Members of the Military Commission who overthrew President Binaisa in May 1980. L-R: Col. Zed Maruru, Mr Yoweri Museveni, Mr Paulo Muwanga, Maj. Gen. Tito Okello and Brig. Oyite Ojok Courtesy Photo

What you need to know:

The quick departure of Presidents Lule and Binaisa had a lot to do with the shortcomings of the two men as well as the puppet master, Dr Milton Obote, who was lurking quietly in Tanzania.

Although the Tanzanians had prevented Dr Milton Obote from attending the Moshi Conference, the former leader cast long shadows from his exile in Dar es Salaam.

The two successive puppet regimes of Yusuf Kironde Lule and Godfrey Binaisa had failed to build genuine grassroots support or set up a military that could guarantee their survival in a very fluid political situation.
Obote was not in Uganda and was seen as a divisive figure but the politics of accommodation that gave rise to Lule and Binaisa had clearly failed by the time the latter was thrown out in May 1980.

Uganda had clearly not stirred from the Idi Amin hangover of strong man rule and if any political transition was to take place, it required the accumulation of sufficient power to force through the necessary reforms.
The problem, as Prof. A.B. Kasozi notes in his book, ‘The Origins of Social Violence in Uganda’, was that those who had the political power in the National Consultative Council did not have the military might to enforce it.

Power of the gun
Thus although the NCC had passed a resolution to hold elections in December 1980 under the UNLF as an umbrella organisation, “they did not control the means of violence and could not, with words alone, enforce their decisions”.

Real power lay with those who carried guns, especially the pro-Obote allies in Kikoosi Maluum. As early as 1979, pro-Obote forces had undertaken secret recruitments into what were, in effect, private militia in Apac, Kitgum, Lira, Kumi and Soroti.

The militias had then been behind a wave of insecurity across the country designed to undermine the Binaisa government. Museveni and other NCC players tried to regularise the recruitments but did not have a military counterweight with sufficient numbers to offer a threat of deterrence. Museveni was himself accused of recruiting members of his ethnic group into the army and although an official investigation found no proof to support the claim, the allegations said a lot about the nature of the free-for-all power grab that was taking place.

Binaisa, as President, could have played one faction against the other and held them in check but his ill-fated decision to transfer Museveni from the Defence ministry and to fire Oyite-Ojok from the army instead united his foes and ended the rodeo ride of his presidency.

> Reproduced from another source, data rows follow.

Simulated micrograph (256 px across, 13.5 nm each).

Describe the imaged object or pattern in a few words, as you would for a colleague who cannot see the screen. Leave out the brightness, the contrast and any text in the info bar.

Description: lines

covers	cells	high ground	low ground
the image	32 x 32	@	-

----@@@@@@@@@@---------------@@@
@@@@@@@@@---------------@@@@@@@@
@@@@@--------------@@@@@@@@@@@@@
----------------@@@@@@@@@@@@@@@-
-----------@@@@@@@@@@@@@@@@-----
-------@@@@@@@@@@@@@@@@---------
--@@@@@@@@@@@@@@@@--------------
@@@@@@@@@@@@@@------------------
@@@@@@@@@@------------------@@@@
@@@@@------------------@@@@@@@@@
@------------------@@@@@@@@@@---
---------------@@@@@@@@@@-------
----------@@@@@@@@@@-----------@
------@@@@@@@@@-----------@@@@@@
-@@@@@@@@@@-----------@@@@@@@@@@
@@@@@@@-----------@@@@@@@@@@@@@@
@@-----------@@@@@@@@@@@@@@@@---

Thus on May 12, 1980 the Military Commission led by Paulo Muwanga (and whose other members included Museveni, Oyite-Ojok, Tito Okello, Zed Maruru and then-Capt. William Omaria) announced that it was taking over presidential power.

“The assumption of power,” Muwanga added in a later radio broadcast, “shall not be questioned in any court of law.” Power had not only resorted to those who had access to organised violence but the power actors within the state had carried out a coup against the state, the president, and the wider interests represented in the UNLF.

Military Commission in-charge
“It therefore came to pass that the Military Commission, an arm of an organisation, took over the responsibilities of the main body, the UNLF,” noted Prof. Kasozi. “The branch had usurped the duties of the trunk.”

Although a Presidential Commission, consisting of Yoweri Hunter Wacha-Olwol, Justice Polycarp Nyamuchoncho and Justice Saulo Musoke, was appointed, it had no power whatsoever; real power remained vested in the barrel of the gun and the gun was in the hands of the Military Commission.
Thus although the Presidential Commission held executive power on paper, in reality the power was with the Military Commission. This is why most people who have heard of Paulo Muwanga might never have heard of any of the members of the three-man Presidential Commission.

The earlier plans to hold elections under the aegis of the UNLF as an umbrella body were quickly set aside in favour of holding multi-party elections. The real reason for the policy shift was in Tanzania, where Milton Obote was waiting impatiently to return to Uganda and resurrect his own fortunes and those of the Uganda Peoples Congress.

To hold the elections under the UNLF, in which he had allies but no position, would have airbrushed Milton Obote out of Uganda’s immediate future political configuration.

Instead the coup by the Military Commission and the announcement, made soon after by Muwanga, that political parties would contest the elections, now put Obote firmly back into the saddle.

“The Military Commission took power in order to give it to Obote in a manner that would be perceived by the international community as democratic and, therefore, legal,” argues Prof. Kasozi.

“Obote wanted to maintain his image as a civilian ruler who could assume power only through legal means – through the ballot, not the bullet.”
Soon after the Military Commission took power, Obote announced plans to return to Uganda. The former president had already started pronouncing himself on events that were taking place in Uganda.

Obote’s influence
“By March 1980 Obote was rightly saying that Uganda was leaderless,” Prof. Kasozi wrote. “He pointed out that his forces were already in the country grouped around his party and that he wanted to be the last person in his team to go back to Uganda.”

Thus as Binaisa departed, Uganda had changed government three times in a little over a year, a former leader was pulling strings from a neighbouring country which was in charge of holding Uganda’s fragile peace together and which seemed disinterested in addressing the violence and instability that was growing by the day.

It was in this environment that the country announced plans to hold elections later in the year. It was also the environment in which Obote announced his impending return to the country.

Uganda had moved one step forward in deposing Idi Amin but the other foot was still covered in the reminders of war, violence and political opportunism.

Continues tomorrow.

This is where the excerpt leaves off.